Supposed you find a benchmark I'll bet it's not representative for the possibilities. I just refer to the "Speed tip needed" thread and my message there from today. Assumed that what's in there is understandable and prooven to work, anyone can guess that any benchmark will not have incorporated these underlaying topics. Ok, unless I wrote the benchmark {g}.

Looking at my account-info, chances are fair that we have one of the largests apps ever built in VFP, and with a 100,000 transactions a day, (over 100) users not noticing eachother. I think somewhere in my info there is a talk about having the assignment right now for the processing of 220,000 salesorderlines a day, resulting in far over 1M transactions a day, and (just guessing) over 10M records a day.

When you're thinking on native VFP-tables 1. IMO this is the fastest way but 2. 40M records with one byte each will lead to a 40MB table. This implies that a record-length of 50 bytes drives you at the limit of the 2GB for one table;
Unless you are very sure not to reach this 50 bytes ever in one table holding 40M records, don't do this ! and use remote tables (Oracle etc.)

Now whether I'm right or not, IMO the processing of native (dbx) tables is the fastest there is, but depending on how much one can benefit from large-scale SQL-selects. Now note this only applies for retrieval, leaving you with the gaining on retrieval which should equal the loss on writing; only (again IMO and not too much experienced on this right now yet) when a lot can be written from stored procedures (the server deals with it all), you can gain on writing too; it depends largely on the app if this can be achieved.

My 1M transactions, lead to 694 transactions per minute, or (guessed) 6944 record-writes per minute. IMO this may lead to a server which can't cope with that, just when it has to deal with processing too (stored procedures). Now note that when the transactions are divided over more PC's, and the server will act as fileserver-only (opposed to DB-server like Oracle), your (and my) chances are better. However, this by itself will lead to smaller scale SQL selects, giving the huge overhead on the formation of the (too ?) many SQL-commands. So look for the balance here.

Our ERP-app never, just never reads any records which aren't used. I mean, a Locate For without preceding Seek and While is just forbidden at ours; once this is arranged, you just as well can skip the DB-server principle, because it is only for "skipping" the not needed records, without stressing the network; that the DB-server therefore stresses itself, is what not everbody thinks so much about, but is too much true. Skip the DB-server principle ?
Yes, if it weren't for the 2GB limit in the native tables.

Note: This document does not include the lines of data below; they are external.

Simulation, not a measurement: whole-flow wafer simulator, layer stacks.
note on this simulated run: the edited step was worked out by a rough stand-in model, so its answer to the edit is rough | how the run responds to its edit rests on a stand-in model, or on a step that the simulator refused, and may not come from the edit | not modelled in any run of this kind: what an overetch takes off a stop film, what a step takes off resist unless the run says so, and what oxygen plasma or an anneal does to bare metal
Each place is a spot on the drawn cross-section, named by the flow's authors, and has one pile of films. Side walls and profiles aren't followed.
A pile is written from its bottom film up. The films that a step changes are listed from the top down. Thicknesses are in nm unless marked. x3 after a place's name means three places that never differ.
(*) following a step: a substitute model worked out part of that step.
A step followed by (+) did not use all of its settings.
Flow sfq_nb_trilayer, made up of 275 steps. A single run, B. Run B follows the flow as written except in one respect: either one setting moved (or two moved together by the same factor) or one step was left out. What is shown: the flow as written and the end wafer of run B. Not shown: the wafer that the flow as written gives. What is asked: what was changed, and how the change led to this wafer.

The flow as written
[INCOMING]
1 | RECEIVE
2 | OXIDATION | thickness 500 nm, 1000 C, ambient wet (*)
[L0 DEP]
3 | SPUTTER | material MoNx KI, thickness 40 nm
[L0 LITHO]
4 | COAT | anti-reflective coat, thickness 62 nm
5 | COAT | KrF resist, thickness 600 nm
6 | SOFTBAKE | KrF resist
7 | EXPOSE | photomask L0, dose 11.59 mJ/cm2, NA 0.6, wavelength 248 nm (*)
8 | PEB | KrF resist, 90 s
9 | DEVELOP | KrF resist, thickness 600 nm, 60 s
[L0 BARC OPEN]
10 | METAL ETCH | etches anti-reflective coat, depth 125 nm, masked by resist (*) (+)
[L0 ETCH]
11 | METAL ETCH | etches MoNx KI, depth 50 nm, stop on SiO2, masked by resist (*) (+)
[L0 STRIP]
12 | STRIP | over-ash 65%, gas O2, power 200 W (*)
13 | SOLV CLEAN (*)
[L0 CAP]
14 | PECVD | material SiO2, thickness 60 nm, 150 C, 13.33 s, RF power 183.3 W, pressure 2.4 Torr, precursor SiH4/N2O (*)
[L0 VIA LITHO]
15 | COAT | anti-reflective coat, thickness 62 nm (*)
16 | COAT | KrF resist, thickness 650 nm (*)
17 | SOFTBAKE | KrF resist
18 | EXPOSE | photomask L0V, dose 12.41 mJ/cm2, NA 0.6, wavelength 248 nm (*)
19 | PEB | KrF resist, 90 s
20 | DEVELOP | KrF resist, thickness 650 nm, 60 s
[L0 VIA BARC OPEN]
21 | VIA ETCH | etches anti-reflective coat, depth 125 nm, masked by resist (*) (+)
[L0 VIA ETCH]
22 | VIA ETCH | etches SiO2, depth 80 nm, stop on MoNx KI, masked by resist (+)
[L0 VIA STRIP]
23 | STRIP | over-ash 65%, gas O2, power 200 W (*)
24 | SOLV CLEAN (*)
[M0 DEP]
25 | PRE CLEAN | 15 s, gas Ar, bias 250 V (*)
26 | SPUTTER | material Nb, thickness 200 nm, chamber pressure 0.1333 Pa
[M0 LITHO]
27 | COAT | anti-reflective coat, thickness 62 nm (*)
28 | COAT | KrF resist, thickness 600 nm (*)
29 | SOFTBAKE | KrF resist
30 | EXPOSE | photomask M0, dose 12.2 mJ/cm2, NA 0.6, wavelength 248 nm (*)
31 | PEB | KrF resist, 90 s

So it leads to the need of the DB-server anyhow, leaving you with finding the proper balance between the overhead on the SQL-command (formation of) and the app which should do as much as possible itself, once the transactions have to be devided over as much PC's as possible. Note that in a normal situation (like yours ?) there is not so much to decide because of just the many users being there with their processing PC's), while in my situation all the transactions are initated by EDI and *can* be performed on one PC, this PC getting stressed. So, this situations allows the choice;

With the DB-server as a fact being there, it should contain at least one physical disk for the data, and one for the indexes, giving a factor of 100 better response. This implies also that the DBMS should allow for a division on this matter.
Never use raid-5 because it's too slow, and better use duplexing; not for safety-reasons, but for response (hving the safety too).
Now first further thing to do is have two servers, one with the data, and one with the indexes. Duplex each of both servers (real duplexing, no mirroring !).
Give the servers disks of 15,000 rpm and oversize them as much as possible. I mean, when the database will hold 10 GB on one disk, give it a disk of 80 GB. Head-access-times are improved by a factor of 8 by this.

There are a few more of this kinda topics, and once they are all implemented, they will give a few thousand factors better response. Really.
For 100 % sure the 100 Mbit network will now be the bottleneck, so make it a GB-network.

For my own challenge I'm pretty sure I will succeed, but note this includes the change of all Seek's etc. into one SQL-command each. This because the app sadly is around native dbx and the logic can't be changed (far too large). If I succeed, you will succeed even better, supposing that your (new) app will have the right logic around SQL.

It may be too late for you, but in a few months I will have a representative benchmark myself.
Note that you should get around ODBC, which VFP7 allows for I think. Maybe that is even possible right now. Others will know.